It’s a lot more about philosophy than functionality. When something doesn’t work in Linux, I know it’s a genuine mistake someone made and that it wasn’t intentional. M$ has infinite money and they can’t even figure out how to keep the Sleep function working while at the same time forcing you to sign up for an account that they can choose to cancel for any reason whenever they feel like.
You don’t own your PC on Windows.
Can you honestly say that you didn't come to this thread looking for this fight?
I dual boot Kubuntu and Windows Enterprise LTSC for the best of both worlds, at the price of a little bit of redundant storage. There's pros and cons to both. I think being able to recognize that is all the other user was initially saying, rather than pretending like they're not there.
It's also why I feel like the answer isn't in the spirit of the question: each of the major OSes hit a different type of user, and you just admitted that the snobs and elitists mostly exist on the Linux side (and Mac), which is true.
Is that because your games need a rootkit to let you play, or is it an actual incompatibility? I've been running Bazzite at home for over a year now with minimal issues.
People recommend moving away from the company that abuses it's users and is enshittifying it's OS to the point it's becoming slop. And I'm not a windows hater, I support it professionally and have for over a decade. But the writing is unfortunately on the wall, so finding ways to make your system work better for you is a good idea before Microsoft really fucks you over with a bad update that bricks your system.
Oh I see, you want to ~~die~~ get downvoted to hell.
I mean, if all you want is a video game box, and you don't care about privacy, security, or customizability, Windows is more compatible, sure. I wouldn't call it better.
The games I enjoy (e.g. Portal 2, No Man's Sky, Split Fiction to name a small few) all get noticeably better performance on Mint via Proton than on Windows. But games like Destiny 2, Fortnite, etc. with their invasive anti-cheats will never work on a system that respects the user's privacy.
So if what you want is compatibility, sure, Windows is king. But you do pay a price.
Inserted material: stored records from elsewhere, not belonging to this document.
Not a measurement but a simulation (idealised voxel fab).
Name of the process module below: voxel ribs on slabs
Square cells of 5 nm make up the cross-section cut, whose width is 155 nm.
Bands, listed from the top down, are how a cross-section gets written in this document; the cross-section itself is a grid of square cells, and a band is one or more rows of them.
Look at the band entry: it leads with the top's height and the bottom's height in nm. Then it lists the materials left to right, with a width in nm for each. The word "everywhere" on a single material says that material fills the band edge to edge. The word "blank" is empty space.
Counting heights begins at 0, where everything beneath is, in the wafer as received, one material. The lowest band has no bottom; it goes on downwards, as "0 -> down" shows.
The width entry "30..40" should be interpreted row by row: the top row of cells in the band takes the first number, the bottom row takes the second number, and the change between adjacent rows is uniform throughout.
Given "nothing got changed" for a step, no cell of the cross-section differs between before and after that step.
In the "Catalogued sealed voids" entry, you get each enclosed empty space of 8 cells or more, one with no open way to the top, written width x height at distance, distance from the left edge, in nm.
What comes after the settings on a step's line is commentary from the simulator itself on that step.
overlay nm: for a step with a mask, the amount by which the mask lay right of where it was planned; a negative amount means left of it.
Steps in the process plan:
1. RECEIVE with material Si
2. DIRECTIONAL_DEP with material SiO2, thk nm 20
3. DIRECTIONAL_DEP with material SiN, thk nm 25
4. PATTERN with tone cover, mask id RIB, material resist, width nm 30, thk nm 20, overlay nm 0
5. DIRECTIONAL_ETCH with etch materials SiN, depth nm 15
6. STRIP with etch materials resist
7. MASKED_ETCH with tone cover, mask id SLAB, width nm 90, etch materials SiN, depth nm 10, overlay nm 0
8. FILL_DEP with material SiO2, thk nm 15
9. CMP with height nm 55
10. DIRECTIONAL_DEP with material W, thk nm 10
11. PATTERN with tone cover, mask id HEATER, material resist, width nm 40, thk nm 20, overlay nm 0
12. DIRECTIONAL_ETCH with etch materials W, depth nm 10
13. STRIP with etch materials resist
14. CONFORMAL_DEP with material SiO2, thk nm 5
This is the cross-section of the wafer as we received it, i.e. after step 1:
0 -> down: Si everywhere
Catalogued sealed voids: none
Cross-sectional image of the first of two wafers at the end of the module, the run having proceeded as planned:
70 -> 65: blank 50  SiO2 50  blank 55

Honestly, I've "solved" this by accepting defeat. My gaming PC is only used for gaming, and I consider it to be roughly on par with an Xbox or Playstation or work laptop. Any data on it should be considered public.
I do literally everything else on my Linux box, which I actually feel OK about. Yes, I could dual boot, but honestly, having my stuff airgapped from the crazy intrusive "security" is nice.